Weekly Musing: On the Job Training

More than two months after I wrote it, I finally started the revision process on my first novel. Now that I’ve finally taken the plunge, I can tell I will be in for a tedious process. Even before I finished the incredibly bad rough draft, I had already jotted down things I wanted to change, ideas I wanted to explore, and research I would need to do.

First I printed off my manuscript and realized that I forgot to label the pages, something I always remember to do except in this case. This became problematic because as I was printing out 170+ pages, some of those pages fell onto the ground so it’ll be a surprise to me when I get to those sections and they make no sense. Lesson #1 learned: Always Number the Pages.

My next step was to do some reading about how to revise a novel. The biggest help was in the forms of some excellent articles in the January 2014 edition of Writer’s Digest. That issue was dedicated to revising a novel and included advice about what the opening chapters should contain, establishing characters from the beginning, story setting, as well as 7 common mistakes a lot of novels suffer from that prevent them from getting published.

For the most part, though, instead of getting myself bogged down in reading book after book of how to do this, that, and the other thing, which would only serve to freak me out further, I decided it would be best to just plunge right in. Truly it is going to be on the job training because with writing, you can study all you want but until you get your hands dirty, you can’t really learn.

Now, I’ve started the reading process. Thanks to the article I read in Writer’s Digest about how to open up a novel, I figured out that the first several pages fit better as a Prologue. When I first started the rough draft, the main character was 13 years old but after a few days, I realized I didn’t like that and so suddenly she was in her 20s. I knew I could fix it later so I left the manuscript as is, fully planning on scrapping that first portion. But it always nagged at me that I sort of wanted to keep that bit of my main character’s story. I considered using it as backstory or just chalking it up something I should keep in the back of my mind but not something that needed to be in the manuscript itself.

At this point, I’m glad I have it as the Prologue. I’ve only re-read and re-worked just that part knowing that what comes after it will be complete overhaul. On the positive side, that will allow me to work on ideas I’ve brainstormed.

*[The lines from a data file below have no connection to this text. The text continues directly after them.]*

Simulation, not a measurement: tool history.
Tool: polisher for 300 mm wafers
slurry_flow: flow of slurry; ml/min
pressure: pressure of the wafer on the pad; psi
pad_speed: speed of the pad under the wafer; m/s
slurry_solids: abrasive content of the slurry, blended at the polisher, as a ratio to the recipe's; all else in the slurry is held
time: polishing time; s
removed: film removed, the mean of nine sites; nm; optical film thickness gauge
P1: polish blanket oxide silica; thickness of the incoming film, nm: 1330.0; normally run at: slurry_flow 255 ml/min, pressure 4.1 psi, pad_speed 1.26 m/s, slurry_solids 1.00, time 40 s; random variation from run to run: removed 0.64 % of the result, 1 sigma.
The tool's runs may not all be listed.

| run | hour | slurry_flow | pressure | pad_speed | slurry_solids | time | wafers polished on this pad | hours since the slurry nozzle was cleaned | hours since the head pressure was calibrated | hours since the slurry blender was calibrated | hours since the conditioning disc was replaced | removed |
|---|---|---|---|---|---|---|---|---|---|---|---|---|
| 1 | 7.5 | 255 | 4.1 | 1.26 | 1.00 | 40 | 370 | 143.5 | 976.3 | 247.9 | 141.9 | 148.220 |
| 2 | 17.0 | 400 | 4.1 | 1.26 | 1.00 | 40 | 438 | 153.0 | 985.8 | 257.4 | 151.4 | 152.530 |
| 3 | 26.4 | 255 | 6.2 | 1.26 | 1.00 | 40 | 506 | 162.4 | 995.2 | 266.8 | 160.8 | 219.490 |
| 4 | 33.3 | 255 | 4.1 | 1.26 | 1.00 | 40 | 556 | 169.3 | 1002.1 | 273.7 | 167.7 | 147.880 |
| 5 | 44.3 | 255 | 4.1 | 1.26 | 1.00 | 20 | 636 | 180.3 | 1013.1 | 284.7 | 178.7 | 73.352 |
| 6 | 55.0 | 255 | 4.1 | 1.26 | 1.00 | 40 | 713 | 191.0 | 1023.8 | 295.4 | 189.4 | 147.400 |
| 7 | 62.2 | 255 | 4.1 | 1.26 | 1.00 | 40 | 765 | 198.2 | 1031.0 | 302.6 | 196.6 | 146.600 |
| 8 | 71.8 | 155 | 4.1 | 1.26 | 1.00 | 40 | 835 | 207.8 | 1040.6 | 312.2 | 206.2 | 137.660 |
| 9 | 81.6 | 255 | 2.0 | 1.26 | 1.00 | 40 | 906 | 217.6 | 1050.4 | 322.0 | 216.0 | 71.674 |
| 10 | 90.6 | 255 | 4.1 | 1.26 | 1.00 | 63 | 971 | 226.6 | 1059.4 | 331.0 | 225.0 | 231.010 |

While I’m reading the manuscript, I’m also working on research. Even though my manuscript isn’t historical fiction story, it’s more in the fantasy genre, it will still require a fair amount of research. Some of it is to help me learn terms I want to reference, some is to help me develop characters, and some of it is to help me visualize better the world its set in. It’ll be curious doing research as I can go along. I’ve heard this works well for some authors and I think in this instance, it is appropriate.

So while I feel my progress perhaps wasn’t as far as it could have been this week, I am proud of myself for at least starting the revision process. It’ll be a long journey and in the end, it may not result in a publishable manuscript. That thought is disheartening but at the same time, it’s on the job training. I gotta start somewhere.